EMPLOYMENT LAW FAQ
ANSWERS FROM HOUSTON EMPLOYMENT LAW ATTORNEYS
Take a look at the following list of some of the most frequently asked questions about Texas State and federal employment laws. If you do not see the question pertinent to your case, or if you need more information than the answer provides, please feel free to contact our Houston employment law attorneys from Moore & Associates today.
- Can salaried workers earn overtime?
- If I am salaried but don’t work 40 hours one week, can my employer reduce my pay that week?
- Can overtime be legally substituted for “comp time”?
- If I earn tips regularly, can I get paid less than minimum wage? All the way down to $2.13 an hour?
- Do I have to contact the EEOC before retaining an attorney?
- Does Texas State law recognize and enforce non-compete agreements?
- Do I have to wait to get fired before I can hire a lawyer?
- Is it still sexual harassment if the victim is the same sex as the perpetrator?
- Does Moore & Associates take cases against large companies and corporations?
Can salaried workers earn overtime?
Some can, others cannot. The Fair Labor Standards Act (FLSA) has a set list of employees exempt from earning overtime. Being salaried is in no way an automatic disqualification from overtime pay benefits, even if you were switched from hourly to salary.
If I am salaried but don’t work 40 hours one week, can my employer reduce my pay that week?

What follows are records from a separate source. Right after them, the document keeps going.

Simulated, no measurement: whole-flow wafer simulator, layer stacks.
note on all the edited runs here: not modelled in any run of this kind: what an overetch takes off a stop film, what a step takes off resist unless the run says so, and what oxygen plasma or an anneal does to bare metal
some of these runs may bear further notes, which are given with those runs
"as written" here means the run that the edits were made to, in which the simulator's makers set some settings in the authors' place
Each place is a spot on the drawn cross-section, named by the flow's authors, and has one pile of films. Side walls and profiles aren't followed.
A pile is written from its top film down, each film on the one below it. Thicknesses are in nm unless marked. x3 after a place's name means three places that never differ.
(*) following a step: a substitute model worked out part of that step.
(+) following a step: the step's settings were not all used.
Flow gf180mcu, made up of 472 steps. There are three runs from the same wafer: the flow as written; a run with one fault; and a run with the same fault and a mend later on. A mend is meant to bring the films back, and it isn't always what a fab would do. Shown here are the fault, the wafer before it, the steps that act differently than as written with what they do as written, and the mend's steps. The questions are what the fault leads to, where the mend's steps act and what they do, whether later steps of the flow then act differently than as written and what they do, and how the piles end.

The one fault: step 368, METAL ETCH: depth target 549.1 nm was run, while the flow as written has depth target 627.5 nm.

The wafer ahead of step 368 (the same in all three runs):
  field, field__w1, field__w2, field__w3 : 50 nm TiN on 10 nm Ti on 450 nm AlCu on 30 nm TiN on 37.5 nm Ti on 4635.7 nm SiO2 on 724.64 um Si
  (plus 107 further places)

Absolutely not. Salaried employees are paid a certain amount without consideration for how many hours they worked in that pay period, or how much work was actually done. If your employer has been docking your pay for hours missed, you might not be considered an authentic salary employee and should also be entitled to overtime pay.
Can overtime be legally substituted for “comp time”?
Government entities and public employers can offer nonexempt employees “comp time” (compensatory time-off) instead of overtime pay but this is rare. If you are employed by a private company, as most Americans are, you cannot be forced to take “comp time” instead of overtime. In many cases, you do not even have the option of accepting it willingly.
If I earn tips regularly, can I get paid less than minimum wage? All the way down to $2.13 an hour?
As an employee who earns tips each shift, such as someone who waits tables, your employer can reduce your hourly wages down to the federal minimum of $2.13 an hour. The idea is that you should be making enough tips per hour to bring you back to state minimum wage of $7.25 an hour, or more. For waiters and waitresses across the country, this is a huge problem as restaurant owners knowingly abuse the system by enforcing this scant hourly rate even when employees are working shifts that involve zero tips, such as training days or staying after hours to clean. If you aren’t waiting tables and earning tips, you cannot have your wages reduced for those hours.
Do I have to contact the EEOC before retaining an attorney?
This depends on how much time you have left to file your claim, and how prepared you want to be in case anything unforeseen comes up. Texas State law usually gives you just 180 days to file an employment discrimination claim, and federal law gives you less than a year (300 days). If your deadline is right around the calendar’s corner and about to run out, you may want to talk to the Equal Employment Opportunity Commission (EEOC) as soon as possible just to stake your claim, so to speak. Otherwise, we always advise you speak with our employment lawyers first to avoid any critical mistakes during filing that could alter the EEOC’s investigation or negatively impact your chances of the fair treatment you deserve.
Does Texas State law recognize and enforce non-compete agreements?
When you are hired, you might have to sign a non-compete agreement, or a document that states you will not work for or with any of your employer’s direct competitors while you are employed there or for some time after you leave the company. If the non-compete agreement is properly drafted, it is enforceable and there could be consequences, like high fines, if you violate it. In our history as employment law attorneys, we have found that many non-compete agreements are invalid or unenforceable due to incorrect legal language or execution. Let us review one such agreement if it is causing you trouble and we will tell you the truth of the matter.
Do I have to wait to get fired before I can hire a lawyer?
Waiting to be terminated before getting an employment law attorney on your side is like waiting until you’re sweating profusely before switching on the air conditioner. Sure, it’s not a wrong decision but why stay uncomfortable for so long? Speaking with our law firm before you are fired can help you learn your rights before matters at work get any worse, and it can provide evidence of your worry or suspicions if things are taken to court later. Remember: your employer cannot penalize you for simply speaking to an attorney, so you are free to act as soon as you want.
Is it still sexual harassment if the victim is the same sex as the perpetrator?
Yes. Many employees fear they have no legal recourse for sexual harassment coming from their boss or coworkers because they are all the same sex. The truth is that same-sex sexual harassment is a real problem, occurring through verbal insults, physical touching, and so on, and it can be addressed with legal action. If you are being harassed in anyway while at work, do not stand for it. Come to our law firm and let us know what is happening in a free case evaluation so we can begin to protect your rights.
Does Moore & Associates take cases against large companies and corporations?
Our Houston employment law attorneys do not back down from any case. We know that we are often the first and last legal hope for our clients who are being mistreated or exploited by their employers. If we need to take on a company for you, it doesn’t matter if they’re big or small – we’ll fight them all.